Experimental Study of the Effect of W-weir on Reduction of Scour Depth at 90 Degree Sharp Bend

Flow patterns within the river bend is three dimensional. Occurrence of secondary flow due to centrifugal force and formation of helicoidally vortex in river bend usually causes the outer bank of river erodes whilst the sediment are deposited in inner bend which appears in the form of point bars. To reduce the river bank scour, many techniques have been developed which may be classified as covering technique and modified flow patterns methods. The W-weir is among such structures. In the present paper, by measuring three components of flow velocity with and without presence of W-weir, variation of flow patterns and shear stress distribution in a 90-degree sharp bend have been investigated. The main purpose of this study is to see the installation of different locations of W-weir in the bend on reduction of outer bank scour. In the present paper, by measuring three components of flow velocity with and without presence of W-weir, variation of flow patterns and shear stress distribution in a 90-degree sharp bend have been investigated. The analyses of data showed more uniform flow upstream of the weir and also revealed that the effect of transverse and centrifugal forces are modified in such a way that the secondary flow is diminished. The results showed that for 30, 60 and 90-degree bends maximum erosion depth in the vicinity of the outer bank with Froude number of 0.206 in comparison with 0.137 has increased up to 84, 90 and 118 % respectively. In both Froude numbers, installation of W-Weir in 30 degree has the most reduction in bed in comparison with 60 and 90 degree.
To reach the goal of this study a physical model of 90 degree sharp bend was constructed in the hydraulic lab of Shahid Chamran university of Ahvaz. The ratio of R(radius)/b(flume width) was less than 2 which shows a sharp bend. The W-weir was built with 1mm galvanized steel. Flume bed was covered with sediment of D50=1.5mm. The W-weir was installed at three different locations of 30, 60 and 90 degrees from the bend entrance. Two sets of tests were carried out with and without weir. For each location two different flow discharges (Fr= 0.137 and Fr=0.206) were studied. The flow depth for all tests were kept constant equal to 15cm. At the end of each test the flume was drained and bed topography was recorded using laser meter. Measured bed topographic data were used in SURFER and TECPLOT software to compare the results of the W-weir location
The results showed that W-weir concentrated the flow toward the flume center thus the bed only will scour at the downstream of W-weir whilst the bed at upstream is neither of weir nor eroded. This is because the flow patterns within the bend has been modified in such a way that diminishes the strength of helicoidally vortex upstream of the weir thus the scour or deposition will not occur. The results of tests with Q=15 l/s also was similar with the exception that in these tests the Froude number is higher and the scour depth downstream of weir is much larger. The results also showed that the scour depth is much higher when the weir is installed at 60 degrees. The scour depth for weir at 90 degree location showed reduction of about 33% and 39% compare to the weir in 30 and 60 degree location respectively.

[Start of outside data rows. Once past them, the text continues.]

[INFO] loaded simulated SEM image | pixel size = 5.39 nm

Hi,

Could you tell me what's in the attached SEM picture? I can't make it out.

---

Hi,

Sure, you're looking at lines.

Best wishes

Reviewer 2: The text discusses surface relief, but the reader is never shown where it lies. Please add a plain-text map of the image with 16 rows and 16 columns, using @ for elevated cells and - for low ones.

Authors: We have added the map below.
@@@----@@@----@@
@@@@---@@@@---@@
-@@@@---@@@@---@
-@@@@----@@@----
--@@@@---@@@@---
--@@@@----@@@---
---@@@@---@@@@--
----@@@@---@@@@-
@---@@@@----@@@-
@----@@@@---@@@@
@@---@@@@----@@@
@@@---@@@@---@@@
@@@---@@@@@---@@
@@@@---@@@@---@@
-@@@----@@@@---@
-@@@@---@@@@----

In this research, by assessing the cross velocities and the scour depth downstream of weir in 90 degree sharp bends and studying the impacts of w-shape weir on those parameters, following results were obtained: The W-weir can modify the flow patterns within the flume bend in which no scour and deposition is observed upstream of the weir. The scour downstream of weir with higher depth closed to the outer bank is observed in all tests. The scour depth is much higher when the weir is installed at 30 degree location whilst is minimum when the weir is installed at 90 degree location.